INVALDA INVL, AB AUDIT COMMITTEE ACTIVITY REPORT FOR THE FINANCIAL YEAR 2016 7 April 2017, Vilnius

GENERAL PART

The Audit Committee (hereinafter – the Committee) of Invalda INVL, AB (hereinafter – Invalda INVL, AB or the Company) was formed for the first time by the decision of the General Meeting of Shareholders on 14 November 2008.

The Committee works in accordance with the laws of the Republic of Lithuania, the Articles of Association of Invalda INVL, AB also Regulations of the Formation and Activity of the Audit Committee of Invalda INVL, AB (hereinafter – the Regulations), approved by the decision of the General Meeting of Shareholders on 29 April 2011.

COMPOSITION OF THE AUDIT COMMITTEE

The members of the Committee – Tomas Bubinas (an independent member of the Committee) and Danutė Kadanaitė, were elected by the decision of the General Meeting of Shareholders held on 14 November 2008 (the Company's first audit committee was also formed by the same decision).
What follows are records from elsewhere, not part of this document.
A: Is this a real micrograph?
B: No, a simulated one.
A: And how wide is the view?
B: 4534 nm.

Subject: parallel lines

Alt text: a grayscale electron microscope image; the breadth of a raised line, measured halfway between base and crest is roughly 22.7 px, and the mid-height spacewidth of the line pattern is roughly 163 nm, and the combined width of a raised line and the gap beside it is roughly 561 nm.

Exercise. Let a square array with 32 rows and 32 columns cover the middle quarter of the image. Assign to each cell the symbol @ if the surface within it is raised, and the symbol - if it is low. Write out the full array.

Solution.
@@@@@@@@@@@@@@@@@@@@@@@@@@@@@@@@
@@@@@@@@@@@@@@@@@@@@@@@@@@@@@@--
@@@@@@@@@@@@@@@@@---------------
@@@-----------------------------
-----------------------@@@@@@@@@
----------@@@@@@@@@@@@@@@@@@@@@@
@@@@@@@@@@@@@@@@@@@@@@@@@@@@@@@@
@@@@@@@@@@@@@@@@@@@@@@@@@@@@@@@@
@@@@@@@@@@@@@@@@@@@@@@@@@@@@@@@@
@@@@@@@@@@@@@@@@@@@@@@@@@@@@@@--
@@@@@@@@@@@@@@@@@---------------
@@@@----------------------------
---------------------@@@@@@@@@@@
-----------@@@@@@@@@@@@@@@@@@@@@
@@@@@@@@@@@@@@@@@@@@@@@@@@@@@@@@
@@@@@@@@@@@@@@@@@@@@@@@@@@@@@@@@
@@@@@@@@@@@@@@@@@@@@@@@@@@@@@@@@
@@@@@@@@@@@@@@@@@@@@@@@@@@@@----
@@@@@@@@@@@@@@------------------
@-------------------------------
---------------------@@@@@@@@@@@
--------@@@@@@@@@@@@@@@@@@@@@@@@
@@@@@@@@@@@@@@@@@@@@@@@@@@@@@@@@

These members were re-elected for the cadence of four years by the decision of the General Meeting of Shareholders on 30 April 2010.

After resignation of Tomas Bubinas on 30 August 2010, Vaidas Savukynas was elected as an independent member of the Committee till the end of the Committee's cadence by the decision of the General Meeting of Shareholders on 29 April 2011.

The Audit Committee was removed in corpore on 30 August 2013 by the resolution adopted by the General Shareholders Meeting of Invalda LT, AB. Danutė Kadanaitė and Tomas Bubinas (as an independent member) were appointed to the Audit Committee of Invalda LT, AB

The members of the Committee correspond with the qualification and experience requirements set out in the Regulations:

  • an independent member of the Committee has an university degree in economics and more than three years work experience in the field of accounting;

  • second member of the Committee has an university degree in law and more than three years work experience in the field of law.

Information and data which approve qualification and experience of the members of the Committee during 2016 has not changed.

An independent member of the Committee complies with main criteria set out in the Regulations which are used for identifying whether a member of the Audit Committee can be considered as independent:

  1. he is not a head of the Company or the Subsidiary and any associated company (as they are defined in paragraph 14 of the Regulations) and has not been such during the last five years;

  2. he is not an employee of the Company or the Subsidiary and any associated company and has not been such during the last three years;

  3. he is not receiving and has not been receiving significant additional remuneration from the Company or the Subsidiary and associated company other than remuneration for the office in the Audit Committee;

  4. he is not a controlling shareholder and is not a representative of such shareholder;

  5. he does not have and did not have any material business relations with the Company or the Subsidiary and associated company within the past year directly or as a partner, shareholder, head or employee of the administration of the subject having such relationships (a subject is considered to have business relations when it is a major supplier or service provider (including financial, legal, advisory and consulting services), major client or organisation receiving significant payments from the Company or the Subsidiary or its group);

  6. he is not and has not been during the last three years a partner or employee of the current or former audit company of the Company or the Subsidiary and associated company;

  7. he has not been in the position of a member of the Committee of the Company or the Subsidiary for over than 12 years;

  8. he is not a close relative to the head of the Company or the Subsidiary or to any person specified in paragraphs 1 – 6 above (a spouse (partner), children and parents are considered to be close relatives).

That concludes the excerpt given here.